Gartner: Tablets eat into 2011 PC sales
For years, analysts have forecast the coming of a post-PC era where many kinds of devices will be used to access the Internet. The revised Garner forecast is the latest sign that era is at hand.
In another sign of the rising importance of tablets, Intel has put Doug Davis in charge of a new business group focused on tablets and netbooks. Davis, seen by some as a possible successor to chief executive Paul Otellini, previously ran Intel’s embedded group. Otellini vowed last year Intel would stake out a significant position in tablets.
Steve Jobs referred to Apple’s iPads as "post-PC devices" in the launch this week of the iPad 2. It is based on an Apple A5 processor using two ARM cores rather than an Intel x86 chip. IHS iSuppli noted Apple sold in 2010 nearly four times more ARM- than x86-based systems.
In a new report, Gartner currently forecasts 2011 PC growth at 10.5 percent down from 15.9 percent previously. Worldwide PC shipments will hit 440.6 million units in 2012, a 13.6 percent increase from 2011, down from Gartner’s previous outlook of 14.8 percent growth, the market watcher added.
"These results reflect expectations of weaker consumer mobile PC demand, in no small part because of the near-term weakness expected in China’s mobile PC market, but also because of a general loss in consumer enthusiasm for mobile PCs," said Ranjit Atwal, research director at Gartner, speaking in a press release.
Notebooks and netbooks had average annual rates of growth approaching 40 percent over the last five years. That’s now expected to decline to about 10 percent through 2015 as consumers increasingly get Internet access—the killer mobile app—through a variety of mobile devices, Gartner said.
"We expect growing consumer enthusiasm for mobile PC alternatives, such as the iPad and other media tablets, to dramatically slow home mobile PC sales, especially in mature markets," said George Shiffler, research director at Gartner.
Vendors and even market watchers such as Gartner have to date played down the impact of tablets on the notebook.

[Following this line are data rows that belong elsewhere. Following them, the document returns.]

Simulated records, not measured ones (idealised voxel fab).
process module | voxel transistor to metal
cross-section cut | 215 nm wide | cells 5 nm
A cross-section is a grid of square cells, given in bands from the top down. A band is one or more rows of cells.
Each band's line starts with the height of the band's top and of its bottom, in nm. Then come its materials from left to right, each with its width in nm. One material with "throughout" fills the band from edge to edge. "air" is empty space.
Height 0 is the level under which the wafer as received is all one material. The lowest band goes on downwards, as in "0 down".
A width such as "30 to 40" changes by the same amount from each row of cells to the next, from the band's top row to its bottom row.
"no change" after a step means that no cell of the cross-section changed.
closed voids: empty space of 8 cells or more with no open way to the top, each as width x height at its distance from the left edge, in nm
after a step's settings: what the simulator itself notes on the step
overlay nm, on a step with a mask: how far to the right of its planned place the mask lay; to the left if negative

"We once thought that mobile PC growth would continue to be sustained by consumers buying second and third mobile PCs as personal devices," said Shiffler. "However, we now believe that consumers are not only likely to forgo additional mobile PC buys but are also likely to extend the lifetimes of the mobile PCs they retain as they adopt media tablets and other mobile PC alternatives as their primary mobile device," he said.
Consumers in mature markets appear to be either buying tablets instead of mobile PCs or postponing notebook purchases as they track new tablet announcements, Gartner said. Even in business PC markets—which Gartner expects to continue to see double-digit growth—some users are considering tablets instead of PCs, Gartner said.